People are told to give their all - time, labor, and passion - to their jobs. But do their jobs give enough back?
Maria Fernandes died at the age of thirty-two while sleeping in her car in a Wawa parking lot in New Jersey.
It was the summer of 2014, and she worked low-wage jobs at three different Dunkin’ Donuts, and slept in her Kia in between shifts, with the engine running and a container of gasoline in the back, in case she ran out.
In the locked car, still wearing her white-and-brown Dunkin’ Donuts uniform, she died from gasoline and exhaust fumes. A Rutgers professor called her “the real face of the recession.” Fernandes had been trying to sleep between shifts, but all kinds of workers were spending hours in their cars, waiting for shifts.
Within a year of Fernandes’s death, Elizabeth Warren and other Senate and House Democrats reintroduced a bill called the Schedules That Work Act; it would have required food service, retail, and warehouse companies to let employees know about changes to their schedules at least two weeks in advance and barred them from firing employees for asking for regular hours.
“A single mom should know if her hours have been cancelled before she arranges for day care and drives halfway across town,” Warren said, of the bill. “Someone who wants to go to school to try to get an education should be able to request more predictable hours without getting fired, just for asking.
And a worker who is told to wait around on call for hours, with no guarantee of actual work, should get something for his time.” The bill never had any chance of passing. It was reintroduced again in 2017 and in 2019. It has never even come up for a vote.
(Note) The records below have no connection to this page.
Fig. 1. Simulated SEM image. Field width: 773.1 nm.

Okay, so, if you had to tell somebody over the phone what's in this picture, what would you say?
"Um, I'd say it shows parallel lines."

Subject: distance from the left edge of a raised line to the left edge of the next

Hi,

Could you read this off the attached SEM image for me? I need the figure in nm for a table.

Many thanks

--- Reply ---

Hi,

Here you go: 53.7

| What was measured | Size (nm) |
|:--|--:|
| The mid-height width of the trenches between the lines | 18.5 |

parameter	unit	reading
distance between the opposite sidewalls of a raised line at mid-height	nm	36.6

Americans work more hours than their counterparts in peer nations, including France and Germany, and many work more than fifty hours a week. Real wages declined for the rank and file in the nineteen-seventies, as did the percentage of Americans who belong to unions, which may be a related development.
One can argue that these post-industrial developments mark a return to a pre-industrial order. The gig economy is a form of vassalage. And even workers who don’t work for gig companies like Uber or TaskRabbit now work like gig workers. Most jobs created between 2005 and 2015 were temporary jobs.
Four in five hourly retail workers in the United States have no reliable schedule from one week to another. Instead, their schedules are often set by algorithms that aim to maximize profits for investors by reducing breaks and pauses in service—the labor equivalent of the just-in-time manufacturing system that was developed in the nineteen-seventies in Japan, a country that coined a word for “death by overwork” but whose average employee today works fewer hours than his American counterpart.
As the sociologist Jamie K. McCallum reports in “Worked Over: How Round-the-Clock Work Is Killing the American Dream” (Basic), Americans have fewer paid holidays than workers in other countries, and the United States is all but alone in having no guaranteed maternity leave and no legal right to sick leave or vacation time.
Meanwhile, we’re told to love work, and to find meaning in it, as if work were a family, or a religion, or a body of knowledge.